The proxy form attached to the proxy solicitation prospectus as Annex 1, which must be received by the Promoter, through Georgeson by 11:59 p.m. (Italian time) on 12 May 2026, by one of the following means (the "Proxy Deadline"):
- by email to the following address: [email protected];
- by registered mail, courier or hand delivery to the following address: Georgeson S.r.l., via Nizza, n. 128, 00187 – Rome, for the attention of Roberta Armentano
Where the proxy is sent by fax or email, without prejudice to the validity of the proxy so transmitted, it is recommended, for operational purposes, that the original be sent by post.
The following documents must be sent together with the proxy form: (i) in the case of natural persons, a photocopy of a valid identification document; and (ii) in the case of legal entities, a photocopy of the certificate issued by the Companies' Register or of a specific power of attorney, evidencing the representative powers of the person signing the proxy in the name and on behalf of the legal entity.
The Promoter shall not assume any responsibility in the event of failure to exercise voting rights in relation to proxies received after the Proxy Deadline and/or proxies which, even if received by such deadline, are not fully compliant with applicable law.
Pursuant to Article 137, paragraph 3, of the Issuers' Regulation, the Promoter, where expressly authorised by the person entitled to exercise voting rights, may, in the event that material circumstances arise which were unknown at the time the proxy was granted and which cannot be communicated to the delegating party, and which reasonably lead to believe that the delegating party would have given its approval had it been aware thereof, exercise voting rights in a manner different from that indicated.
The proxy may at any time be revoked by means of a written notice communicated to the Promoter and to the Delegate Entity by 13 May 2026.
It is hereby reminded that the persons entitled to exercise voting rights who grant the proxy must request their intermediary to communicate to the Issuer, within the time limits and in accordance with the procedures provided for by applicable law, their entitlement to attend the Shareholders' Meeting and to exercise voting rights.

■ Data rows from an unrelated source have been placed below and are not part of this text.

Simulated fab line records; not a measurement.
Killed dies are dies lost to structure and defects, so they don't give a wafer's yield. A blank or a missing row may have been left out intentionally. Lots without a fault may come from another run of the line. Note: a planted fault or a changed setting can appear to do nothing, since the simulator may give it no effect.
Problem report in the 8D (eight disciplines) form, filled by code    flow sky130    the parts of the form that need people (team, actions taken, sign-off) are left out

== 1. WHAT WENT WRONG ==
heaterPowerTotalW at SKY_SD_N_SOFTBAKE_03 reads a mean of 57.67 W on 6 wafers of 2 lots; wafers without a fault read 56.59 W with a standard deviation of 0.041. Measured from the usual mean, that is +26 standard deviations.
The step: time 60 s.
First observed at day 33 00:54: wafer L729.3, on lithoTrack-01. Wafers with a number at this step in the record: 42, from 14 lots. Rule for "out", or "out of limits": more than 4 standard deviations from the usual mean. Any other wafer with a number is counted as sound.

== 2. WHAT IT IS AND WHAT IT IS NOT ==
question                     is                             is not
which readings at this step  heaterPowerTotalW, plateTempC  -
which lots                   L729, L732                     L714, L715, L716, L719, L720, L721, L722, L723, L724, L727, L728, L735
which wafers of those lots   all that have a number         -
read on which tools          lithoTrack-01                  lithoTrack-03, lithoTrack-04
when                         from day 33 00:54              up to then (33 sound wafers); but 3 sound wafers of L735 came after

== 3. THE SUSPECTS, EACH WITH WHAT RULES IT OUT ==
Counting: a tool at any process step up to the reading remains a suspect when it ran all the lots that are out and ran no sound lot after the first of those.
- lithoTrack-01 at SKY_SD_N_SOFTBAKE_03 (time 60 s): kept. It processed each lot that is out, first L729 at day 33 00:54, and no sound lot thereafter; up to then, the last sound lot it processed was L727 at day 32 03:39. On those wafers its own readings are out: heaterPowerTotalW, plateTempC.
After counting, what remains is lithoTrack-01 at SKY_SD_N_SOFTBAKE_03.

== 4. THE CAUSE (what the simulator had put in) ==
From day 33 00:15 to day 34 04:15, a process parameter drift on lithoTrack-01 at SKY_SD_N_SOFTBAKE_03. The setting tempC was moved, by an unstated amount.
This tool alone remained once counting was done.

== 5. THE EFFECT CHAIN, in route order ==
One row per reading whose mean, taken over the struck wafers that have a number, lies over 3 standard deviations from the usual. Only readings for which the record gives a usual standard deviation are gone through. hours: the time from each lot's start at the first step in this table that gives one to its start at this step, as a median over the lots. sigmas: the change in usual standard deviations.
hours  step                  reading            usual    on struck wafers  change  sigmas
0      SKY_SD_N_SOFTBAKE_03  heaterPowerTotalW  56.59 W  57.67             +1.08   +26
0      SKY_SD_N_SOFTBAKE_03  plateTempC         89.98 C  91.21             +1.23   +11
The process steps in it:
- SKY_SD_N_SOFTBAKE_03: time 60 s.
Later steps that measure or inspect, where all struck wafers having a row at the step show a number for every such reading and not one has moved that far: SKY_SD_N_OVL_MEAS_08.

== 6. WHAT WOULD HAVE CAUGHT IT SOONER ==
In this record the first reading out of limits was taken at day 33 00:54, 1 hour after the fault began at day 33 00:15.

With reference to attendance and voting, it should be noted that:
a) pursuant to Article 83-sexies of the TUF, entitlement to attend the Shareholders' Meeting and to exercise voting rights is evidenced by a communication to the Issuer, made by the
intermediary in favour of the person entitled to exercise voting rights, on the basis of the records as at the end of the accounting day of the seventh open-market day prior to the date set for the Shareholders' Meeting (i.e. 5 May 2026 – Record Date);
b) only those who are entitled to exercise voting rights as of such date (5 May 2026) will be entitled to attend and vote at the Shareholders' Meeting.
For the purposes of the solicitation and collection of the proxy referred to in this Prospectus, the Promoter will avail itself of the Delegate Entity (i.e., Georgeson), through the following individuals, acting severally (with respect to whom, to the best of the Promoter's knowledge, none of the situations referred to in Article 135-decies of the TUF applies):
- Roberta Armentano, born in Castrovillari (CS) on 12.03.1982, Italian tax code RMNRRT82C52C349Y;
- Luca Messina, born in Napoli (NA) on 06/04/1985, Italian tax code MSSLCU85D06F839W;
- Silvia Penso, born in Rome (RM) on 05/04/1979, Italian tax code PNSSLV79D45H501L;
- Andrea Mastrostefano, born in Rome (RM) on 16/11/1973, Italian tax code MSTNDR73S16H501Z.
The proxy solicitation promoted by KKCG Maritime is not addressed, directly or indirectly, to, and may not be accepted, directly or indirectly, by persons located in countries where a specific authorization is required for such purpose.